The Central Bank of Nigeria (CBN) may have to manage foreign exchange inflows from higher oil prices to control inflation, according to the International Monetary Fund (IMF) on Tuesday.
Managing foreign exchange inflows is a monetary policy strategy. It helps the central bank limit the effect of foreign exchange activities on the money supply by offsetting excess cash in the financial system.
The IMF shared this advice in its latest Article IV consultation report on Nigeria. They pointed out that while increased crude oil prices could bring more foreign exchange into Nigeria, they could also drive inflation up.
"Given the changed inflation outlook, keeping the MPR unchanged for now and carefully monitoring inflation, the exchange market, and fiscal developments is appropriate," the IMF said.
"The CBN may need to manage FX inflows from increased oil prices. The complicated outlook makes it even more important for monetary policy to be data-driven and respond if inflation pressures are more persistent than expected or if they become less severe, especially with a stronger exchange rate," they added.

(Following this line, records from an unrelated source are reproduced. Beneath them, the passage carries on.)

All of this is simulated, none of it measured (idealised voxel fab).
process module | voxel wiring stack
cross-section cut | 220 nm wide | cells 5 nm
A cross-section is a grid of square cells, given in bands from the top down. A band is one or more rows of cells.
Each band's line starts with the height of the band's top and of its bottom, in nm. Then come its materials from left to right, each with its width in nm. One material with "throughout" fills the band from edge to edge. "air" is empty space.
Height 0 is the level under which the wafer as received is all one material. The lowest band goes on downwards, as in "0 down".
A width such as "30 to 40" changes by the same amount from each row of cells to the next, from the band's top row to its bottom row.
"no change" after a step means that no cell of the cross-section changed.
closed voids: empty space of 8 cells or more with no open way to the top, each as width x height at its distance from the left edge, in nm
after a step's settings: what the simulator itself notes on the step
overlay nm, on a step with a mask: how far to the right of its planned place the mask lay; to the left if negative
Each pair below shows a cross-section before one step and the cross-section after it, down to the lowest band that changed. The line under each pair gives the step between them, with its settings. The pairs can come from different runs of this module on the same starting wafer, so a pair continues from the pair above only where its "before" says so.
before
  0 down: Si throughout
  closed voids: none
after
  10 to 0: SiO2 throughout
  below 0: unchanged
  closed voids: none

Consumer inflation in Nigeria rose to 15.4 percent in March, after eleven months of decline. This rise followed the beginning of the US-Israel war against Iran in February. Prices continued to climb in April, hitting 15.7 percent year-on-year due to increases in food and energy costs.
The IMF noted that Nigeria’s monetary policy must focus on reducing price pressures and managing inflation expectations. They praised the CBN for keeping a tight policy stance with a positive real monetary policy rate (MPR) since February.
The central bank kept the interest rate unchanged at its last monetary policy committee meeting in May. They had cut the MPR by 50 basis points to 26.5 percent and reduced the Cash Reserve Requirement (CRR) by five percentage points to 45 percent in February.
The IMF stated that the CBN’s introduction of a 7-day OMO instrument will help manage short-term liquidity rates. This will help to make the MPR central to monetary policy operations and target the overnight rate.
The IMF also suggested that the CBN should normalize the CRR, apply reserve requirements on an average basis, and expand coverage to include foreign currency deposits.